Content warning: the following article addresses the topics of rape and sexual assault. 

Within a few minutes of waking up each morning, I find myself often partaking in the endless scroll of my Twitter feed. It has become something of a ritual for me; rolling over groggily, clicking on that bright, cheerful bird icon, only to reveal a slew of all of the world’s problems. The morning of Wednesday, May 6th was no different than any other in this sense. I opened up my blue app, and the trending page revealed that the woman of the hour was Betsy DeVos. Perhaps the United States Secretary of Education had broken her silence to come to the aid of millions of displaced American students, struggling to adjust to an entirely new system of learning?

Well, of course not. On that fateful Wednesday, Betsy DeVos chose instead to announce the Trump Administration’s new goals for Title IX. These new aims entirely alienate victims of sexual assault, and come to the defense of accused predators. Well, that’s my opinion, anyway (and the opinion of survivors’ advocates everywhere). Allow me, and my personal pronouns, to take a step back.

Firstly, what is Title IX? It is a forty-eight year old federal law that prohibits sex discrimination in programs that receive federal funding. The Title states:

“No person in the United States shall, on the basis of sex, be excluded from participation in, be denied the benefits of, or be subjected to discrimination under any education program or activity receiving Federal financial assistance” (U.S. Department of Education).

Title IX has become a more prominent discussion topic in the sexual violence discourse in the past few years. Even preceding DeVos’s recent rules, cases of sexual assault within high-profile colleges has raised the question of how schools should be handling these situations. 

Under the Obama administration in 2011, the Dear Colleague Letter was issued by the Office for Civil Rights. The OCR strongly advised against the cross-examination of the accusers (Washington Post). The Letter also clearly defines sexual assault: 

“In the context of the letter, sexual violence means physical sexual acts perpetrated against a person’s will or where a person is incapable of giving consent. A number of acts fall into the category of sexual violence, including rape, sexual assault, sexual battery, and sexual coercion”  (U.S. Department of Education). 

The Trump Administration’s new interpretation of Title IX, in the eyes of Betsy DeVos, includes some “historic changes” (NPR) to the Obama-era rules. DeVos aims to end “Kangaroo Courts” (The Washington Post) that supposedly ensued following the Dear Colleague letter.

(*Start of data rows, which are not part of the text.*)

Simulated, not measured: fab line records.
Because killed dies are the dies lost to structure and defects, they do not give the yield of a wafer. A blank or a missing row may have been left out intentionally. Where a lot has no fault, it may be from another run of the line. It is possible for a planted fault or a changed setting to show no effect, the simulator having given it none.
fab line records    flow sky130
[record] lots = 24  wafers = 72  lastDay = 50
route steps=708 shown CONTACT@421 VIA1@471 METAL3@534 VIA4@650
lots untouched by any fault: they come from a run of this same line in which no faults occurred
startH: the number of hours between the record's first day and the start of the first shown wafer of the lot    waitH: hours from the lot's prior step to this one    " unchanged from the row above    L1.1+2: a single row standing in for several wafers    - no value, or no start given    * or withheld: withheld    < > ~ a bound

This meaning, DeVos wants to better protect students accused of sexual misconduct. To this end, the new rules mandate live hearings by adjudicators, and real-time cross examination of each student by the other student’s lawyer or representative. DeVos says this is simply a matter of fair judgement, and aims to prevent false accusations with these thorough proceedings. DeVos represents the voices of many conservative Americans with this new policy; many believe that men can all too easily be falsely accused of sexual misconduct with minimal evidence, and punished for a crime they did not commit. 


Credit: The Guardian

Allow me to interject. First, some facts: over the past twenty years, only 2-10% of rape accusations are proven to be fake, according to the authors of this US Study. The FBI has pinned the number of “unfounded rapes” – rapes determined to be false after investigation – at 8% (BBC). This makes for a minuscule number of false accusations, particularly when taking into account to the sheer amount of unreported sexual assault cases that make evident the fact that victims feel uncomfortable coming to their own defense more often than they unjustly point fingers. Although false accusations are terrible, one must wonder why DeVos wants to defend this tiny percentage of accused predators, while directly alienating the far, far, larger population of honest victims.

And let’s get something straight. She is silencing the voices of victims. Being the victim of sexual misconduct is a deeply traumatizing experience, which is why so many cases of rape often go unreported. With the added threat of a victim being grilled by the lawyer of their rapist? Of testifying in front of a live audience that does not believe them? Expect the cases of reported rape to plummet in the coming years. No, not due to DeVos’s genius, her apt shut down of false accusers – because traumatized victims don’t want to be treated like criminals. 

DeVos even went so far as to narrow the definition of sexual assault, so only that which is “severe, pervasive and objectively offensive” warrants investigation (NPR). This is in stark contrast to the Obama Administration’s definition, which identified sexual acts without consent to be assault. This Obama-era definition allowed victims to report incidents where they felt violated. This new definition further prohibits victims from being able to get justice for the crimes committed against them. Whether a case of sexual misconduct is considered ‘objectively offensive’ is entirely out of the control of the victim. 

To me, Betsy DeVos’s actions are a heinous violation of civil rights. To me, this gives the accused unjust amounts of power over a vulnerable victim. Cross examination is not nearly so disturbing for the one who committed the crime as the one who suffered through it.

Why should BHS students care? Title IX dictates how all public schools in the United States handle cases of sexual assault. We are not just talking colleges here; remember, the Title applies to places of education that receive federal funding. We’re talking kindergarten, middle school, high school, everything. Sexual assault is a prevalent problem in every grade level. Why should a kid my age or younger, having experienced something traumatic, be cross examined simply for wanting justice? Why should a kid my age be denied justice simply because of an inflexible definition? What if these things happen to me, as I move into my senior year, and graduate to college? 

Credit: Twitter – a reference to the #MeToo hashtag first circulated in October 2017, and DeVos’s Title IX interpretation in 2020.

I will end this where it began: my Twitter page. While many find the scroll of bad news to be a particularly depressing venture, I find it imperative to stay informed. I find my small corner of the digital universe, in which the people I follow care deeply about injustices such as these, to be comforting more than anything.